Auditing bounce rate behavior may seem tricky, yet it is crucial if you want to optimize your website for users’ comfort and search engines.

If you buy traffic from paid advertising channels, the bounce rate can track whether users that come through these ads find what they expected. A high bounce rate can also affect your search ranking positioning; essentially, it communicates to Google that your website content appears to be less relevant to the keywords that helped customers find your website.

So far, the meaning of the bounce rate cannot be overstated. In this short guide, we foray into what stands behind this engagement metric, how Google Analytics measures the bounce rate, and what common checkpoints to audit if you want to improve it.

What is a bounce rate?

Quite often it is misunderstood as the percentage of users who stay on a site less than a certain amount of time, the percentage of non-converting users, or the percentage of users leaving the site. However, its strict definition has nothing to do with time limits, signups, or conversions.

What is defined as the bounce rate in Google Analytics or other web analytics suites like Omniture is the percentage of single-view visits (or sessions) to your site, i.e. when a user leaves the page with no further interaction. For example, a user visits the site, reads the page, and hits the back button or closes the tab without clicking on any other website elements.

In some cases, users can be counted as a bounce even when they performed some actions on the website, like signing up for newsletters, filling out forms, sharing content on social media, etc. If these actions are not marked by Google Analytics code, they won’t get tracked.

Essentially, you would want Google Analytics to follow the business logic of your site and modify the analytics setup so that important interaction points get marked. It can be recommended to add events that are activated when a user stays on the site longer than a certain threshold, clicks on social media share buttons, watches video till the end, etc.

As you audit your site performance, the usual question in this subject matter would be what is a good bounce rate for a blog or site in your category, and how to find typical bounce rates. Even though it can be difficult to find exact benchmarks for your website’s category, location, and business size, you can always compare rates across different webpages and track the bounce rate fluctuations over time.

What’s driving it up?

Analyzing drivers affecting website bounce rate is never as simple as it may seem and will always be interlinked with the nature of the website, whether it is an e-commerce store, news publisher, or another content site. Do not get distracted by the average bounce rates of your competitors, rather try to understand what’s behind these numbers and why they are different.

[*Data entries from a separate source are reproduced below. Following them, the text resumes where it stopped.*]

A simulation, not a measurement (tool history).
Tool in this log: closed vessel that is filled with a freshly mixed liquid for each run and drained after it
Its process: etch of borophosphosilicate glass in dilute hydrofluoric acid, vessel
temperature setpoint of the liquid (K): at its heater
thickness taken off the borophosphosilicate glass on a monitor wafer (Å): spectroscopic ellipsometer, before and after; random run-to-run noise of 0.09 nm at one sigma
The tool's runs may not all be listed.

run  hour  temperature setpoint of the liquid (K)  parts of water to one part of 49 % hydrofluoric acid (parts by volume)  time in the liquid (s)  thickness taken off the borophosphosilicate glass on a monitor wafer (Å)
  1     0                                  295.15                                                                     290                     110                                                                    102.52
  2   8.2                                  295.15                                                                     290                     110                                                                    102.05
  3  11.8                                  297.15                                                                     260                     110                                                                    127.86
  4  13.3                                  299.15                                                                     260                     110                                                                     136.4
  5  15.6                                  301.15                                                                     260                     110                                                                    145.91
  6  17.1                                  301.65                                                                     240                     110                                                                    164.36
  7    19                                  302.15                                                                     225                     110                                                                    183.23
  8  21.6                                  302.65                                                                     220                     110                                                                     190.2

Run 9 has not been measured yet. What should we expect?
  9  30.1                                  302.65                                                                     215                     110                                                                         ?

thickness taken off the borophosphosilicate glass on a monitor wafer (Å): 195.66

To find out, you have to drill down into users’ behavior, how they land on your website, and how they interact with it. For example, when visitors are only offered to put the item into a cart with no other interaction options, some users can be counted as a bounce even as they just took some time to think and compare prices.

There are a few common points to review on your website and check if they cause users to bounce:

  • Slow load speed

Users become less tolerant of seeing the moving wheel of the page loading. Normally, a webpage has to load in less than two seconds. However, a little amount of patience could be won by improving UX design: showing a sneak peek into the loaded page, humanizing interactions, adding an animation, mascot, or a joke.

  • Unattractive content, user experience design or navigation issues

Typically, we process visual information before the text, and poor photos or design can ward off users in a blink of an eye. Needless to say that today a website has to have a fully optimized and responsive mobile version.

  • Visitors can’t get what they expected from the webpage

For example, in the case of e-commerce websites, the item is out of stock or can’t be delivered to a user’s location. Another common case is when the webpage content doesn’t match the advertisement users clicked to get there.

  • Not enough information to take the next step

For example, there is not enough explanation about a subscription offered to a user. Make sure that you provide all the necessary details to make an informed decision.

  • Lack of trust signals

Visitors can also bounce if a site looks untrustworthy and there are no expected trust signals. This cause is particularly relevant for e-commerce sites without recognizable brand names.

How to improve the bounce rate

  • Prioritize your optimization activities

Go through the checklist we outlined before but set the priorities. We recommend starting your optimization work with the most important or visited pages rather than bounce pages, or spots with the highest bounce rate.

Also, some fixes can be easily performed, whereas others require more time and effort. Focus on improvements that can bring the most impact (i.e. are directed on the most visited pages) at the lowest cost.

  • Reach for consistency

Make sure that your ad creatives, promo offers, newsletters, visuals, CTA buttons, and all other website elements are consistent with each other. Consistency gives visitors confidence in their ongoing experience with your site.

  • Give suggestions to users on what to do next

Do not assume that your audience knows what to do on your site by default. Rather, you should elaborate upon the customer journey of a visitor and provide options of what to do next on each step, for example, view relevant content pieces, subscribe to a newsletter, etc.

Final thought

A high bounce rate signals that visitors find your website irrelevant to what they have been looking for and may decrease the position on the search results of your website. A thorough analysis of its drivers can help you improve how the website is presented to users, fulfill their expectations, and ultimately get them more engaged.